For Richard Brody
To watch, and in some respects especially to listen to, a film by Jean-Luc Godard is to be drawn into a web of intertextuality that can be as nettlesome as it can be pleasurable. (And this is true even of, you know, the earlier, funnier films, the acknowledged influential "classics" Godard made prior to the chimerical decline cited in accounts published in various middlebrow accoutrements.) Either way, one is always stimulated, and sometimes moved. One may be particularly moved when the texts evoked, invoked, quoted from, and woven together stop forming a mask from behind which the artist speaks but melds somehow with the face, becomes the voice, of the artist himself.

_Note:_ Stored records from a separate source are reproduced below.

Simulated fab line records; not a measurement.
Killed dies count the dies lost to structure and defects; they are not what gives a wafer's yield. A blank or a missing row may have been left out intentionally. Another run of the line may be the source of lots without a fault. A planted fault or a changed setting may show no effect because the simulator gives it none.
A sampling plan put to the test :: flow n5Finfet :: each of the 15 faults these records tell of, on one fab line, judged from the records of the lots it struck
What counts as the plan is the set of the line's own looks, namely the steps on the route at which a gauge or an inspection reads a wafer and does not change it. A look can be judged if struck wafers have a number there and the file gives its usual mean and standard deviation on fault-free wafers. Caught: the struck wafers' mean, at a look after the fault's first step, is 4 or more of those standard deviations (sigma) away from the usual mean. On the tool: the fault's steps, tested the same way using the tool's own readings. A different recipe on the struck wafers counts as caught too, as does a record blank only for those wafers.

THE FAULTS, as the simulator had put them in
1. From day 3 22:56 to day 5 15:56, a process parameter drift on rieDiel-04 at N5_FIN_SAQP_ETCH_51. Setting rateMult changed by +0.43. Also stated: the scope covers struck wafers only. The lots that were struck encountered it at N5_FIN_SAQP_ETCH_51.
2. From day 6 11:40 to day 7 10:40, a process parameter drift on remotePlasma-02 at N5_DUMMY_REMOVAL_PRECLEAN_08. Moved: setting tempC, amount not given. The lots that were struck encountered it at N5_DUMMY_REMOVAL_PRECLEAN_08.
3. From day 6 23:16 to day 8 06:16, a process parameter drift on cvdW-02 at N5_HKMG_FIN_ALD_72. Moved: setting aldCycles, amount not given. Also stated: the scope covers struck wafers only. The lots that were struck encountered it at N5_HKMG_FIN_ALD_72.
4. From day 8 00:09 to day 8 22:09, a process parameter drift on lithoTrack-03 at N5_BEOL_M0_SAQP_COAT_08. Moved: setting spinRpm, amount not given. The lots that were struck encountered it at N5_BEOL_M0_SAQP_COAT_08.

In Godard's 1991 film Allemagne annee 90 neuf zero (Germany Year 90 Nine Zero), the Los-Angeles-born actor Eddie Constantine plays Lemmy Caution—the "authentic" hard-boiled protagonist he played seven times in "authentic" French B-thrillers before putting the character through Godardization in 1965's Alphaville—here, in just-post-Cold-War Germany, re-imagined by Godard as "the last spy," trying to find his way back to "the West." The dialogue and narration of the movie, which I saw on October 18 as part of the Film Society of Lincoln Center's mammoth, and wholly admirable and incredible, Godard retrospective, alternate between French and German for the most part, but every now and then Constantine pronounces something in English, his tough-guy rasp accented with audible evidence of over four decades away from America, but the voice very American nevertheless. As his trench-coated self wanders a wintry German landscape, Eddie/Lemmy/Jean-Luc observes, in English, "Christmas with all its ancient horrors is on us again."
The phrase sounded familiar to me. At first I thought it might have been derived from a letter S.J. Perelman wrote to Paul Theroux in 1976, recounting a Christmas-shopping snafu that would elicit extreme disapprobation from the website Jezebel were anyone who wrote for the website Jezebel ever to read Perelman's letters. In any event, the phrase, I learned, did not originate there, although Perelman's letter does pack the same general world-weariness ("the increasing frenzy of the Saks and Gimbels newspaper ads as these fucking holidays draw near").
Then, on Tuesday October 22, I saw Godard's 1986 Grandeur and Decadence, a television project Godard made under the pretext of a commission to adapt a serie noire, in this case an adaptation of The Soft Centre, a late work by No Orchids For Miss Blandish author James Hadley Chase. What Godard produced instead was a tortured (albeit hardly humorless) work about a small film company (Albatross Films, naturally) that goes horrifically under while trying to initiate such an adaptation. As Richard Brody points out in his Everything Is Cinema, biography of Godard, the actual auteur is represented in the film both by the unhinged director Gaspard Bazin (Jean-Pierre Leaud) and the desperate, financing-juggling producer Jean Almereyda (Jean-Pierre Mocky). (This does not preclude Godard from showing up as himself in the film's final third.) In a long sequence in a restaurant, Bazin makes, in French, the same Christmas observation as Constantine/Caution/Godard does in the later film, but this time in French, and the English subtitles of this rarely-screened picture garble the sentence/sentiment somewhat. Later Bazin brandishes Chase's book, and then waves a volume of Raymond Chandler, pronouncing the latter writer "better." There was the clue I was looking for...even as I went back to 1990's Nouvelle Vague (which I had seen at the Godard retro on October 17), and its own sticky web of Chandler-Hawks-Hemingway evocations (Delon's character's surname being Lennox, from The Long Goodbye, the frequent reiteration of the question about having been stung by a dead bee).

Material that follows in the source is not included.